School achievement does not always lead to life achievement


Karen Arnold, a Boston College researcher, found that of 81 high school class valedictorians whose careers she followed, 95 percent went to college (with average grade point average or GPA of 3.6). Sixty percent eventually had graduate degrees; 90 percent had professional jobs, with 40 percent in top-tier jobs. How many went on to change or run the world, or even impressed the world? None, zilch, zero.

What schools teach

Eric Barker wrote Barking Up the Wrong Tree: The Surprising Science Behind Why Everything You Know About Success is (Mostly) Wrong. He observes, “… what makes students likely to be impressive in the classroom is the same thing that makes them less likely to be home-run hitters outside the classroom.”

Barker feels that schools reward students who consistently do what they’re told. Academic grades correlate only loosely with intelligence; standardized tests are better at measuring intelligence quotient. Grades are at best predictors of self-discipline, conscientiousness and ability to comply with rules.

Students often think their goal is to get high grades, not to learn. They conform, parrot the teachers and give answers that teachers want to hear.

School vs Life

Arnold believes that valedictorians “…are extremely well-rounded and successful, personally and professionally, but they’ve never been devoted to a single area in which they put all their passion. That is not usually a recipe for eminence.”

School has clear rules; life often doesn’t. School is a controlled environment. Like what Forrest Gump’s mama said, “Life’s like a box of chocolates. You don’t know what you’ll get when you open it.”

When there’s no clear path to follow, academic high achievers tend to break down. Shawn Achor, a researcher at Harvard, found that “college grades aren’t any more predictive of subsequent life success than rolling dice.” A study of over 700 American millionaires showed their average college GPA was 2.9. Many are even dropouts.

Barker continued, “The second reason is that schools reward being a generalist. There is little recognition of student passion or expertise. The real world, however, does the reverse.”

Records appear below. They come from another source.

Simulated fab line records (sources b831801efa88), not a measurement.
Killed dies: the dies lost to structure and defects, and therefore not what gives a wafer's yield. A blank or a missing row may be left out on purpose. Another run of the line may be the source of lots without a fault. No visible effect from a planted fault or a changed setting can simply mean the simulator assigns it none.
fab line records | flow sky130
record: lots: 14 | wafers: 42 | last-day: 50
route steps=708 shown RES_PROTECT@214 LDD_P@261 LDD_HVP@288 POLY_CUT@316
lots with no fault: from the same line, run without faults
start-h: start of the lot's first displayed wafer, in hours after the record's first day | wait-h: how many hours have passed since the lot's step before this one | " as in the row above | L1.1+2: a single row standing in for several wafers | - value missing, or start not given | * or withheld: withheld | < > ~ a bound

This means that if you want top grades, but you’re most passionate about math, you need to stop working on it alone, and try to also get high grades in history, science and civics. This generalist approach doesn’t lead to expertise. In real life, we almost all go on to careers in which one prominent skill is highly rewarded and other skills aren’t that important, although helpful.

Finland’s educational system

In the 1970s, Finland’s educational system was evaluation-based, just like those in other Western countries. More than 40 years ago, it decided to change, and today Finnish students and their educational system are No. 1 in the world, while the US ranks No. 29. According to the Business Insider, here’s why:

Finnish children don’t start school until they’re 7 years old. All children, bright or not, are taught in the same classroom. They rarely take exams, and aren’t asked to do homework. There’s only one mandatory standardized test — at age 16. Students are not measured during the first six years of education.

Here are some quick figures — 30 percent of children receive extra help during their first nine years in school; science classes are capped at 16 students to allow all students to perform daily experiments; elementary students have 75 minutes of recess versus 27 minutes in many countries; 93 percent graduate from high school; almost 60 percent go to college, while slightly over 40 percent go to vocational schools. The difference between the weakest and strongest students is very negligible. Since 2001, Finnish children are tops in reading, science and math.

Teachers in Finland spend four hours in the classroom, and two hours per week for professional development; all teachers have a master’s degree, but are fully state-subsidized. With the same number of teachers, Finland covers 600,000 students, while New York has 1.1 million. Teachers are selected from the top 10 percent of graduates; in 2010, 6,600 teachers applied for 660 primary school training slots. Ten years ago, a teacher’s starting salary is $29,000. Teachers with 15 years’ experience earn 102 percent of what graduates in other college courses make, even if there are no merit pay increases for teachers. Teachers are given the same status as doctors and lawyers.

Finland spends 30 percent less per student than the US. The national curriculum serves only as broad guidelines. The school system is 100 percent government-funded. Finland beats other countries in education with similar demographics.

Education is a great equalizer — only if students learn what and how they ought to learn.

Ernie is the chairman of the American Chamber of Commerce of the Philippines’s Human Capital Committee, co-chairman of the Employers Confederation of the Philippines’s Technical Working Group on Labor Policy and Social Issues and past president of the People Management Association of the Philippines. He can be reached at erniececilia@gmail.com.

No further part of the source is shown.